FOREX MACD

The MACD is essentially the difference between a slower exponential moving average often 26 days, and a faster moving average often 12 days. The blue line(MACD) in our diagram is the output of this difference.

forex macd

The MACD also has a signal line most commonly a 9 day exponential moving average, the red line, to highlight buy and sell opportunities in the forex market when the MACD crosses the signal line.

The histogram, the black lines, are calculated by subtracting the MACD from the signal line.

There are several ways to find Long and Short opportunities in the forex chart. The first being the crossover. When the MACD crosses above the signal line a Long/Buy signal is triggered on the forex symbol and when the MACD crosses below the signal line a Sell/Short signal is triggered.

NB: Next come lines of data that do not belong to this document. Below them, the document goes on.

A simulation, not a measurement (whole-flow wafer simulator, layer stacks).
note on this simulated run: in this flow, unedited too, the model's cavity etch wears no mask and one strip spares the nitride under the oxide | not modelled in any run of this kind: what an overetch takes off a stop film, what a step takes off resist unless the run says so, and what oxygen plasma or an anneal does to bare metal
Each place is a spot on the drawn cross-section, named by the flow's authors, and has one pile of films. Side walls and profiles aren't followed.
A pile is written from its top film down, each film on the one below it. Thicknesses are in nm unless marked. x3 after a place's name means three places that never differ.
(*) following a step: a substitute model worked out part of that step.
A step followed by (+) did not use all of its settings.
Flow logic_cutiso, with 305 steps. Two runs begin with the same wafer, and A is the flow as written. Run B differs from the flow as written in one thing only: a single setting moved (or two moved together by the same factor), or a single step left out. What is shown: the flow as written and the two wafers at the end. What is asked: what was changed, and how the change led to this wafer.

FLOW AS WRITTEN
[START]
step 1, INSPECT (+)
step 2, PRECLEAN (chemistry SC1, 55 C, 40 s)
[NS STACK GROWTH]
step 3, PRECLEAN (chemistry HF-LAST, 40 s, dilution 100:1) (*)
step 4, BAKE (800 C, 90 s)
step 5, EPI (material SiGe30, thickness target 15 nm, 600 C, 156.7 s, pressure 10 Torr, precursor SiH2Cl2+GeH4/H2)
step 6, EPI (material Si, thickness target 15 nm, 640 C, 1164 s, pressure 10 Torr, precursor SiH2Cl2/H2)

The next method of using the MACD is to gauge whether the forex symbol is overbought/oversold. When the MACD is in the top of the chart and above the signal line the symbol is considered overbought and due for a down turn alternatively when the MACD is at the bottom of the chart and below the signal line the forex symbol is considered oversold and due for an upswing. This will be indicated by a high(overbought) or low(oversold) histogram

forex divergance

The last method of using the MACD is to see divergence in the price. The forex symbol is considered bearish when the MACD is making a downward trend and the price is not. The forex symbol is considered bullish when the MACD is on a upward trend and the price is not.